VICI is a specialized REIT focused on gaming and entertainment properties. The REIT owns just 50 properties, 46 in the US and 4 in Canada. Unsurprisingly a large portion of the portfolio (47%) is concentrated in the casino capital of the world Las Vegas, where VICI completely dominates as it owns about half of the trophy assets located on the Strip. These include some of the best casinos and hotels such as Caesars Palace, The Venetian, Mandalay Bay, MGM Grand and many others. In total the company owns almost 700 acres across the Strip and over 40,000 hotel rooms.
Even though the real estate market appears to be quite frozen in terms of transactions, VICI is continuing to expand its portfolio quite aggressively. In Q1 2023 the company completed their first international transaction, a sale-leaseback of four PURE Canadian Gaming assets. In addition to this they also acquired the remaining 49.9% stakes in MGM Grand and Mandalay Bay, which they previously owned via a JV with Blackstone. Beyond straight forward acquisitions, VICI also announced investments with Hard Rock Ottawa ($85 Million of senior secured notes purchased from Hard Rock with proceeds to be used for redevelopment) and with Great Wolf Lodge ($290 Million construction loan). These acquisitions are a testament to VICI's good relationships with its tenants which enable them to grow in many different ways.
VICI's lease terms are amongst the best I've seen (honestly probably the best). With an average asset size of nearly $60 Million, VICI's tenants are all large reputable companies. The REIT has only 11 tenants in total, and 76% of all rent comes from S&P 500 tenants. Not only that but 81% of rent is covered by a master lease and 91% has parent company guarantees. What this means, is that the company doesn't have to worry about rent collection at all. Moreover with the average remaining lease term of a staggering 42 years (inclusive of all tenant renewal options), it doesn't have to worry about occupancy either as it's currently fully occupied.

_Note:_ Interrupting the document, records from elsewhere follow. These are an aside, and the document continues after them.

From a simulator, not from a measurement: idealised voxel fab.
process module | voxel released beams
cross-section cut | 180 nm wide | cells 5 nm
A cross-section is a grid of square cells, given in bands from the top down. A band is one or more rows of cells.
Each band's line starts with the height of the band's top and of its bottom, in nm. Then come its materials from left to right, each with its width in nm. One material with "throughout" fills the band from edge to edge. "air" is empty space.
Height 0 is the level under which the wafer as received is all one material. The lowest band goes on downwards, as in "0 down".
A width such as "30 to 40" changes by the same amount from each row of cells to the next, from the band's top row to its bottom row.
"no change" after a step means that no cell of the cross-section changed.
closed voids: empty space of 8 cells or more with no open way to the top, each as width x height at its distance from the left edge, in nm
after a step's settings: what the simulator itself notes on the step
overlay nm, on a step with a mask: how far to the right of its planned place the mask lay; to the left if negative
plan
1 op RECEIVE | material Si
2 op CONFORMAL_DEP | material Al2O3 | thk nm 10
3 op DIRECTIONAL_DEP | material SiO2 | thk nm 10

Finally, management really tries to show how well protected they are against inflation. They have an entire slide in their presentation dedicated to the percentage of CPI-linked leases. In particular, they show that 50% of rents are currently CPI-linked and that this percentage will increase to 96% by 2035. Since the company only has a handful of tenants, I've gone through the lease terms for each one of them in the supplement and unfortunately I find this misleading. This is because a large percentage of leases, although CPI-linked, have caps at 3% annual increases. I wouldn't call that inflation protected. If we consider only truly CPI-linked leases then these account for 43% of total rent and this number won't really change going forward. Still with an average minimum annual contractual rent escalation of 1.9% for the whole portfolio and over a third of leases CPI-linked without caps, VICI's inflation protection is amongst the best of any net lease REIT I've seen.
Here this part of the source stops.